### 2.1 A first look at a neural network

The problem we are trying to solve here is to classify gray-scale images of handwritten digits (28x28) pixels into their 10 categories (0 through 9). We will use MNIST dataset. It has a set of 60,000 training images, plus 10,000 test images assembled by the National Institute of Standards and Technology.

- Data-points are called samples (Images in this case)
- The class associated with a specific sample is called a label (0 through 9)

#### Listing 2.1 Loading the MNIST dataset in Keras

In [1]:
from tensorflow.keras.datasets import mnist
(train_images, train_labels), (test_images, test_labels) = mnist.load_data()

`train_images` and `train_labels` form the *training set*, the data that the model will learn from, The model will then be tested on the *test set*, `test_images` and `test_labels`.

The images are encoded as Numpy arrays, and the labels are an array of digits, ranging from 0 to 9. The images and labels have a one-to-one correspondence.

In [2]:
# Let's look at the training data

print(f"Shape of train_images: {train_images.shape}")
print(f"Length of train_labels: {len(train_labels)}")
train_labels

Shape of train_images: (60000, 28, 28)
Length of train_labels: 60000


array([5, 0, 4, ..., 5, 6, 8], dtype=uint8)

In [3]:
# Let's look at the test data

print(f"Shape of test_images: {test_images.shape}")
print(f"Length of test_labels: {len(test_labels)}")
test_labels

Shape of test_images: (10000, 28, 28)
Length of test_labels: 10000


array([7, 2, 1, ..., 4, 5, 6], dtype=uint8)

The work flow will be as follows: First, we'll feed the neural network the training data, `train_images` and `train_labels`. The network will then learn to associate images and labels. Finally, we'll ask the network to produce predictions for `test_images`, and we'll verify whether these predictions match the labels from `test_labels`.

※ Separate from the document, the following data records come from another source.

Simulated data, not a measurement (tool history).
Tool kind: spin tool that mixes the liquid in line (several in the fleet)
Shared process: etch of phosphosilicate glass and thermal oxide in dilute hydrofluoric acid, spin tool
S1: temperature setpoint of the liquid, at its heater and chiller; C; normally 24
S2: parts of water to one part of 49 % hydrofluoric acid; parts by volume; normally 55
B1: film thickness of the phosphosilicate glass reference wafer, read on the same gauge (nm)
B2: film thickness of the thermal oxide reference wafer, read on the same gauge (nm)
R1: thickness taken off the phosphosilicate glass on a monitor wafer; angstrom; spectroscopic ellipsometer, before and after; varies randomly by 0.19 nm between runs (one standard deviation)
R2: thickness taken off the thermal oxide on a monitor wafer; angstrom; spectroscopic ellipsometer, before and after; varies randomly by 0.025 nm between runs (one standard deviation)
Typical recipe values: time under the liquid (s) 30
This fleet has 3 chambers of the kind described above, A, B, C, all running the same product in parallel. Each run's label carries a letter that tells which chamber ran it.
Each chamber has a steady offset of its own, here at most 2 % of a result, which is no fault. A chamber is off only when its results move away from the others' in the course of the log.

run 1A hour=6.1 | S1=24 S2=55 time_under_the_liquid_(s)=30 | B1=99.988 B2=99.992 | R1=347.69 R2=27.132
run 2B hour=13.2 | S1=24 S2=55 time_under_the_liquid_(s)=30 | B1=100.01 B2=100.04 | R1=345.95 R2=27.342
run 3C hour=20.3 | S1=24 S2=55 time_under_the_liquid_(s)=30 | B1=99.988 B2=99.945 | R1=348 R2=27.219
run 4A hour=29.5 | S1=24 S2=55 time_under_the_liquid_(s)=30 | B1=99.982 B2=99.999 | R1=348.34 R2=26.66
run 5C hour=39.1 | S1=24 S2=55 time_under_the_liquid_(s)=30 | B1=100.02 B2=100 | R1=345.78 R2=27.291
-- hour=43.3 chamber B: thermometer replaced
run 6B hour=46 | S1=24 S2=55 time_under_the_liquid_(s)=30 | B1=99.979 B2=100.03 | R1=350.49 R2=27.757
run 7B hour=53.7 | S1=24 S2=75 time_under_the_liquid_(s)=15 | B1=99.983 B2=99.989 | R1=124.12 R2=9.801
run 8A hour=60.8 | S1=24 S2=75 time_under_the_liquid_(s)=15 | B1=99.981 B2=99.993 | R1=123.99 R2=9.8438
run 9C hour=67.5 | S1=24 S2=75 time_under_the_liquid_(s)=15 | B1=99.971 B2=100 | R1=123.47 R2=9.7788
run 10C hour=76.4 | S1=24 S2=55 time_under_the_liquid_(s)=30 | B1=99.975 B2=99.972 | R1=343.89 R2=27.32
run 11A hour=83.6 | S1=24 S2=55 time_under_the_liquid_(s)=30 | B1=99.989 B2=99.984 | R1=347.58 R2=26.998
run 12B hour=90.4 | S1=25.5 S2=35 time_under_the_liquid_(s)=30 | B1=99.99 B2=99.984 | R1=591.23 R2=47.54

#### Listing 2.2 The network architecture

In [4]:
from tensorflow.keras import models, layers

In [5]:
network = models.Sequential()
network.add(layers.Dense(512, activation='relu', input_shape=(28 * 28,)))
network.add(layers.Dense(10, activation='softmax'))
network.summary()

Model: "sequential"
_________________________________________________________________
Layer (type)                 Output Shape              Param #   
dense (Dense)                (None, 512)               401920    
_________________________________________________________________
dense_1 (Dense)              (None, 10)                5130      
Total params: 407,050
Trainable params: 407,050
Non-trainable params: 0
_________________________________________________________________


The core building block of neural networks is the *layer*, a data-processing module that you can think of as a filter for data. Some data goes in, and it comes out in a more useful form. Specifically, layers extract *representations* out of the data fed into them. Most of deep learning consists of chaining together simple layers that will implement a form of progressive *data distillation*. 

Here, our network consists of a sequence of two `Dense` layer, which are densely connected (also called *fully connected*) neural layers. The second layer is a 10-way *softmax* layer, which means it will return an array of 10 probability scores. Each score will be the probability that the current digit image belongs to one of our 10 digits classes.

To make the network ready for training, we need to pick three more things, as part of the *compilation* step:
- A **loss-function**: How the network will be able to measure its performance on the training data, and thus how it will be able to steer itself in the right direction.
- An **optimizer**: The mechanism through which the network will update itself based on the data it sees and its loss function.
- **Metrics** *to monitor during training and testing*: Here we'll only care about accuracy (the fraction of the images that were correctly classified).

#### Listing 2.3: The compilation step

In [6]:
network.compile(
    optimizer='rmsprop',
    loss='categorical_crossentropy',
    metrics=['accuracy']
)

Before training, we'll preprocess the data by reshaping it into the shape the network expects and scaling it so that all values are in the `[0, 1]` interval. Previously, our training images, for instance, were stored in an array of shape `(60000. 28, 28)` of type `uint8` with values in the `[0, 255]` interval. We transform it into a `float32` array of shape `(60000, 28 * 28)` with values between 0 and 1

#### Listing 2.4: Preparing the image data

In [7]:
# Reshape and normalize `train_images`
train_images = train_images.reshape((60000, 28 * 28))
train_images = train_images.astype('float32') / 255

# Reshape and normalize `test_images`
test_images = test_images.reshape((10000, 28 * 28))
test_images = test_images.astype('float32') / 255

We also need to categorically encode the labels

#### Listing 2.5: Preparing the labels

In [8]:
from tensorflow.keras.utils import to_categorical

train_labels = to_categorical(train_labels)
test_labels = to_categorical(test_labels)

We're now ready to train the network, which in keras is done via a call to the network's `fit` method

In [9]:
network.fit(train_images, train_labels, epochs=5, batch_size=128)

Train on 60000 samples
Epoch 1/5
Epoch 2/5
Epoch 3/5
Epoch 4/5
Epoch 5/5


<tensorflow.python.keras.callbacks.History at 0x7f63bab60e10>

Two quantities are displayed during training: the loss of the network over the training data, and the accuracy of the network over the training data. 
We quickly reach an accuracy of 0.989 (98.9%) on the training data. Now let's check that the model performs well on the test set, too:

In [10]:
test_loss, test_acc = network.evaluate(test_images, test_labels, verbose=0)
print(f"test_acc: {test_acc}")

test_acc: 0.980400025844574


The test-set accuracy turns out to be 97.6%, that's quite a bit lower than the training set accuracy. This gap between training accuracy and test accuracy is an example of *overfitting*. The fact that machine learning models tent to perform worse on new data than on their training data.